Puzzle-concept 'Year Zero' among Nine Inch Nails' best
By By Greg Kot for Chicago Tribune on April 8, 2007
By Greg Kot
Tribune music critic
Published April 8, 2007
The new Nine Inch Nails album, "Year Zero" (Interscope), won't be
officially released until April 17, but it's already sent cyberspace into a
tizzy. A guerrilla-marketing campaign has generated a beehive of clues,
gossip, rumors and gamesmanship that has transformed "Year Zero" from a
conventional album into a new-media phenomenon.

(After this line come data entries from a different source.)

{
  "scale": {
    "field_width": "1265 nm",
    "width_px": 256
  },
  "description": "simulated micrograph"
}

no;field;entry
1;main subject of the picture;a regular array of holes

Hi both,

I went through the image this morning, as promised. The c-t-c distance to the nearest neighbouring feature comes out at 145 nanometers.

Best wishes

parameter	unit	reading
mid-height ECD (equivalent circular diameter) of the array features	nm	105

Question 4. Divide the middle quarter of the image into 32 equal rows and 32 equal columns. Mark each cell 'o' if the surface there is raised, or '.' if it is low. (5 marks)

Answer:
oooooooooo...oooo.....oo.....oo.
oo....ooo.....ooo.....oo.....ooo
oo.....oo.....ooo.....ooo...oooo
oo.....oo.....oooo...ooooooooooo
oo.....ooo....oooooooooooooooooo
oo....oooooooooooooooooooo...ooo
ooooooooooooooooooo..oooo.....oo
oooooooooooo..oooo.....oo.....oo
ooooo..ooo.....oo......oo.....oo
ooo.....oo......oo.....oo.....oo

Novelistic in scope and labyrinthine in detail, "Year Zero" plays like a
digital-era response to operatic rock albums such as Pink Floyd's "The Wall"
and the Who's "Quadrophenia."
Nine Inch Nails mastermind Trent Reznor designed "Year Zero" as a dystopian
soundtrack set 15 years in the future, in which religious zealots control the
government, drugs sedate the populace and a mysterious "Presence" haunts a
world buckling beneath terrorism, global warming and nuclear war. Reznor's
operatives have scattered clues about the album's themes on a proliferating
network of Web sites, MP3 music files, videos, phone lines, tour T-shirts,
even USB drives found in bathrooms in Portugal, Spain and England.
Fans are doing the rest, swapping files and information on message boards
and through e-mails. Slowly they're piecing together a story line for Reznor's
forthcoming concept album that is expected to continue unfolding over the next
year. In this scenario, the album and subsequent tour will arrive as
significant pieces in a larger puzzle, parts of a work in progress -- an
elaborate new-media narrative with no defined beginning, middle or conclusion.
The album, only Reznor's fifth studio release since 1989, is a 16-track
opus that ranks with his best work. It's neither as dense and orchestrated as
his 1999 double-CD "The Fragile," nor as rock-oriented as the 2005 follow-up,
"With Teeth." Instead, one-man-band Reznor manipulates and abuses electronics
to create sparse songs of corruption, decay and decline. In place of guitar
solos or keyboard interludes, Reznor delivers sheets of white noise that sound
like churning coffee grinders or trash compactors.
Yet the album also contains some of Reznor's most expressive and nuanced
singing. He works the quiet-loud spectrum with the confidence of an artist who
revels in the extremes, rather than burrowing toward the soft, gray middle.
Songs arrive from multiple perspectives that fill in a portrait of a world
closing in on its own extinction. In "The Good Soldier," the narrator occupies
a trench on the front lines of an unnamed war: "There is nowhere to hide/God
is on our side/I keep telling myself." Self-doubt consumes his subdued
delivery and the music blurs his vision like a sandstorm.
Much of the music was created on a laptop, a sparse matrix of blips, beats
and sonic spasms ordered into songs. Noise figures as prominently as melody,
beats tick like time bombs, and Reznor's voice expertly impersonates a parade
of strung-out survivors clinging to their last days on a dying planet.
Resignation overwhelms "The Great Destroyer," Reznor's wan voice struggling
to be heard in a forest of electronic outbursts. With "Another Version of the
Truth," the album takes a turn for the elegiac, and drifts to a whispered
conclusion. "In This Twilight" finds Reznor staring into the sun as the Earth
revolves around it for the final time.
If there's a gripe, it's that "Year Zero" could've been tighter, punchier.
But then, few rock operas have been defined by their concision. What's more,
there are legions of "Year Zero" fans on the Internet who have only just begun
to explore Reznor's mind field.
For them, this is a multimedia experience that can't be contained by a 20th
Century format as antiquated as a concept album.